Let's take Britain, the other 'low mobility' society mentioned. Growing up, all people have healthcare for free (and from my experience of the NHS, just as good a quality as any HMO here in the US if not better) - there are problems but nothing like getting billed (and dealing with billing errors) while you're sick. The education system, again while being far from perfect, is better on average from what I can see at the K-12 level, and while comparable at the university level a student doesn't rack up six figure debts just to get a degree (despite the recent fees introduction).
So for me, the UK state provided 26 years of good quality, free healthcare, and 21 years of top quality education to Ph.D. again for free. How much would that cost in the USA? How many people working as waitresses or cleaners can support their kids through that?
I've had British friends go through long term illnesses that would have destroyed a family financially in the US (even with insurance) and they come out the other side with no bill, and are now 'productive members of society'.
And one thing I'll tell you is that despite this being paid for by taxes, I paid less taxes in the UK than I do here in CA once it's all added up - at least in the UK I got something for it.
Have you read 'Nickeled and Dimed?' - a journalist spends a year doing various menial jobs and just can't catch a break. The system is rigged so you can't get out.
The USA is still a great place of opportunity IF you can afford the cost of entry to the club - but fewer and fewer people can.
Despite my career in the US going well, I'm already making plans to return to the UK in the next couple of years (as are many immigrants I know from 1st world countries who arrived after the mid 90s). This is not a country where the system works for those trying to raise a family or be in the traditional 'middle class'.
I'll go back to the slightly lower wages of the UK but higher quality of life. And perhaps I can then pay back something more to that society for what it gave me.

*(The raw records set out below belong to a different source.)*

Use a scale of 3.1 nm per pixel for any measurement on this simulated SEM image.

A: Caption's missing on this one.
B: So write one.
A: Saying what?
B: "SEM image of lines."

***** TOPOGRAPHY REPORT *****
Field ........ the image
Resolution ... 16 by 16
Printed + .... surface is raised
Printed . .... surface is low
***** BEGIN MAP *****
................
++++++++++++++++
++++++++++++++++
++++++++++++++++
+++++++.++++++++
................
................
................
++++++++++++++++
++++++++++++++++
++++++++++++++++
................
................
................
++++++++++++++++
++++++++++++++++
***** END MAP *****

No-one is calling for absolute income equality, but what we're calling for is sabity. Henry Ford understood that someone had to have the money to buy his cars and paid his workers accordingly. A vibrant middle class keeps the economy booming - and the current tax policies are design to crush those families.
I'm not seeing what's so terrible about what Jason wrote -- at least not about the tax policy. Maybe you could make the cut-off double the five-year average median income, or something psuedo-scientific like that. If you did that and dropped consumption taxes (or VAT) from all items that cost less than, say, $500, I think you might have a fairly regressive system in place that would still bring in decent income.
The Scandinavian countries fare extremely well in all education indicators of their population. They are also mentioned at the top league regarding upward mobility in the most recent studies, the ones that show that the US and the UK don't do so well. I don't know if it is too early for this (education is a long term investment), but it would be interesting to plot education and social mobility and make an international comparison. If anybody can do it, it will be CR, the king of graphs...
Jason Wright wrote, What could be more fair than the tax burden shared roughly equally (actually quite progressively with the $50k deduction for most folks).
Uh, how about taxing Ricardian rents, for example? Particular land rents.
I still think that the tax rate should be determined by wealth, but the tax itself should be levied against income. That is, wealth determines the rate, but the tax is rate times the income.
I would like to hear a real economist comment on this.
Doesn't income inequality define third world? What's our rush? More fenced and gated communities, huge prison populations, poverty, . . . is that the solution? If so, why didn't it work for them lo these many years? Lord, Haiti should be atop the heap by now.
CR:
America is a land of exceptional opportunity. Even if a few other nations on Earth are a little more so, that doesn't change one's very good prospects here. I repeat: one's outcome is in their own hands here--anyone with drive, motivation, work ethic can make a good middle class life here. Exceptional individuals can go all the way. Your healthcare may be provided in France, and healthy children have better prospects, but the high costs of providing large public benefits has resulted in chronic ~10% unemployment and lackluster growth. There are real tradeoffs to offering generous public benefits. And I should very much like to compare the upwards mobility of the Muslim immigrant in the USA and in the Netherlands.
cm: As far as "releasing" my financial situation, as if I were running for office....what nonsense. I fail to see what bearing it has the discussion. If I had more wit or memory I'm sure I could turn a pretty phrase or quotation on the dangers of assuming much on matters of which one is ignorant.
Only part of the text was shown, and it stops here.